Former Anaheim Mayor Curt Pringle’s public relations firm is helping organize small businesses along the Anaheim-Fullerton border to oppose current cleanup plans for contaminated groundwater, according to a number of sources.

What Pringle isn’t telling his former Anaheim constituents, the sources say, is that his firm is working for Northrop Grumman, one of several corporations being sued by the Orange County Water District for allegedly causing the contamination.

The trial in the potentially multimillion-dollar lawsuit is under way in Superior Court in Santa Ana.

To clean up the contamination, which began as far back as the 1950s and is mainly concentrated along the Anaheim-Fullerton border, the water district is planning to take polluted water from wells and run it through a pipeline to tanks where it will be purified and returned to the  groundwater in North Orange County.

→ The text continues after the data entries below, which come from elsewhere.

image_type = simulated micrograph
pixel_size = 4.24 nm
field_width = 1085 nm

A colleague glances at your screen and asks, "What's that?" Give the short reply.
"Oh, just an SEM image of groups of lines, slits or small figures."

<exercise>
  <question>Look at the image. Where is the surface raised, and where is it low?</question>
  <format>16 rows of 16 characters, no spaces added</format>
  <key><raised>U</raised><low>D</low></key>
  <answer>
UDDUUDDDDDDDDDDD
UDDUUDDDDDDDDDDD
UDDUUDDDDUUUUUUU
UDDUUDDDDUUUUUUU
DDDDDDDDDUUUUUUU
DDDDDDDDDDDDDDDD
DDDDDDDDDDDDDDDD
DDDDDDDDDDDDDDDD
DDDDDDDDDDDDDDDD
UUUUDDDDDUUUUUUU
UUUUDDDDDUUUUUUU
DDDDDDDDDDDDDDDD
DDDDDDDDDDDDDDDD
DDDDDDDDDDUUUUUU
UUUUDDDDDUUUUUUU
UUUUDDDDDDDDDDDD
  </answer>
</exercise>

Construction on the pipeline, which would run for more than two miles along Orangethorpe Avenue, is scheduled to begin late this year. The purpose of the Water District’s lawsuit is to force the companies to share in the costs of the cleanup.

Meanwhile, several sources say Pringle’s public relations and lobbying firm, Curt Pringle & Associates, is helping the companies push their argument that the contaminated water can remain and be treated in the wells, a much less expensive cleanup.

Neither Pringle nor Northrop returned telephone calls seeking comment.

The Water District argues that the system being promoted by Pringle and the corporations wouldn’t be effective given the types of chemical contaminants in the water and the way the wells connect to the groundwater supplies.

Fullerton City Councilman Don Bankhead, who is also a Water District board member, said representatives of Pringle’s firm contacted businesses along the proposed route of the pipeline and misstated the impact of the Water District’s proposed cleanup.

“What came from that was some misunderstanding”about how long sections of Orangethorpe may be closed and whether a less expensive cleanup plan would work, Bankhead said.

Caught in the middle are business owners who worry they will lose customers if traffic along Orangethorpe is interrupted for very long. Their comments reflect the confusion that has come from the different messages sent by the Water District and Pringle’s firm.

In February, about 60 business owners along the planned pipeline route signed petitions that urge the Fullerton City Council to “oppose this unnecessary public works project.”

The City Council is scheduled to receive a staff briefing on the issue at its April 17 meeting.

“I think most of the retail businesses along Orangethorpe are concerned about the drop in traffic going by,” said David Basner, co-owner of Premium Mattress Outlet. His business partner is one of the petition signers.

Businesses in general have struggled to stay open for the past four years because of the recession and the slow recovery.

“This [mattress] industry follows the housing market, so we’re truly concerned,” said Basner, who has made his opposition to the pipeline construction clear with a sign in his window that was given to him by the opposition organizers.

His business has been in the same Orangethorpe location in Anaheim for more than 12 years and, he said, his partner was told by anti-pipeline organizers the pipeline construction would involve extensive closure of Orangethorpe.

“It could do a lot of harm to me,” said Basner. “Fully 40 to 45 percent of my business is drive-by.”

Orangethorpe runs parallel to the State Route 91 freeway.

“This is basically a major thoroughfare,” he said. “If the freeways gets a little backed up, Orangethorpe gets heavier.” And heavy traffic on Orangethorpe is critical to the success of his business.

Then several weeks ago, Basner said representatives of the Water District came by and told him construction in his neighborhood wouldn’t take nearly as long as opponents warned. In addition, he said they promised to keep access to his driveway open, although not as much as he felt is necessary.

He said the water district representatives said the work in his area “would be very quick” and, he said, they told him what the opposition was “saying about being able to clean the water in the wells was patently untrue.”

Even so, he’s not convinced. The anti-Water District sign remains in his window and he worries what will happen to his company if drive-by traffic drops substantially.

Just down the street from Basner’s company, Danielle Smika, a co-owner of Letter Perfect, a sign and graphics design and manufacturing business, also signed the petition.

She said opponents of the pipeline warned her the Water District wanted to completely shut down Orangethorpe for “several months” while the pipeline was being installed in her area.

But then, she said, the water district told her that wasn’t true. She was told there would be disruptions, but that work would be done in sections and Orangethorpe wouldn’t be completely shut down.

“The explanation we got made it a lot easier to live with,” Smika said, “and hopefully it will work out OK.”